Dunn’s sporting goods has or did have m2 Americans for $699.00 and $25 to ship. I ordered two, they’ll roll with the best of them.


----------



## Long Cut (Sep 28, 2018)

Another nod to Franchi’s, mine has been awesome the past 4 years from dove to turkey. For $550 off gunbroker you couldn’t beat it


----------



## FOLES55 (Oct 3, 2018)

So after all you guys help, reviews and price checking I went with the Benelli M2 American with 26 inch barrel in bottomland camo. Now another question to finish my quest, what’s the best choke tube(s) for waterfowl? I’ve looked at patternmaster anaconda and Carlson’s creamator.


----------



## mizzippi jb (Oct 8, 2018)

You did good.   I shoot an improved cylinder extended at most everything that flies.  Don't know the brand.....think it's a Briley.


----------



## Easygo (Oct 9, 2018)

FOLES55 said:


> So after all you guys help, reviews and price checking I went with the Benelli M2 American with 26 inch barrel in bottomland camo. Now another question to finish my quest, what’s the best choke tube(s) for waterfowl? I’ve looked at patternmaster anaconda and Carlson’s creamator.

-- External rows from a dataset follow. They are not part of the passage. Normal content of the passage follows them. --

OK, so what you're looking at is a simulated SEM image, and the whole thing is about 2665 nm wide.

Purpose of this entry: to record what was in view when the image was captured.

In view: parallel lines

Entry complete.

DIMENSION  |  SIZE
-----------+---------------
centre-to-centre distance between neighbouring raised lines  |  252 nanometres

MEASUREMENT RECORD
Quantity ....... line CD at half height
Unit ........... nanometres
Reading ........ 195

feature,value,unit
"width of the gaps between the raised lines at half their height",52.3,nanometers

The factory choke tubes are all you need. I would just buy flush chokes from Carlson if you see a particular constriction you want that you don’t have


----------



## Totaloutdoorsman (Oct 11, 2018)

I use the Cabela’s Northern Flight choke in my M2. It’s a rebranded Cremator. Constriction is a light Modified which is perfect as a one and done choke. They may be discontinued unless you can find one floating around on Cabela’s clearance or eBay. Or just go with the mid range Cremator.


----------



## one hogman (Nov 27, 2018)

I bought a V3 last year it is an AWESUM shotgun, lighter than most of the 3Bs, cheaper and it is the lightest recoiling 3inch gun I have ever shot, I killed a few duck, Geese and crows with it last year I like mine a LOT!!


----------



## DeereMan95 (Nov 27, 2018)

I bought a v3 as soon as they hit the shelves. The gun jammed when it was new but after break in process it goes boom boom boom. I love it and its made in america as well.


----------



## TexasRed45 (Dec 9, 2018)

I posted on here a while back recommending a V3.  I have it and love it. Up until yesterday when I was having issues with it.  Note, yesterday morning when i was putting on my waders in the barn my gun slid from where I had rested it and hit the concrete, almost broke my heart.  But it wasn't that hard of a fall and it seemed fine, I mean its a duck gun, it ought to be able to take a lot of abuse.  Well now its having some issues firing.  The shell that I chamber fires fine, but the next shell it cycles in doesn't (i pull the trigger and nothing, I look at the shell and no firing pin mark so the pin isn't even releasing).  It gave me more issues so I took it home cleaned it real good and shot it again. Still acting up, not every time but maybe 20% of the time. I think it has something to do with trigger mechanism.  Any other V3 owners run into this?  Will be taking to gunsmith on tuesday, I'll fill y'all in on his take.  Not saying it isn't a good gun, but c'mon I payed for a gun that shoots every time i pull the trigger.  Sure hope a small fall on concrete was the thing that done it.


----------



## Dub (Dec 10, 2018)

I'll just throw this in there.


A buddy called me the other day and asked me how I was liking the Beretta A400 Xtreme that I've had for the past two years.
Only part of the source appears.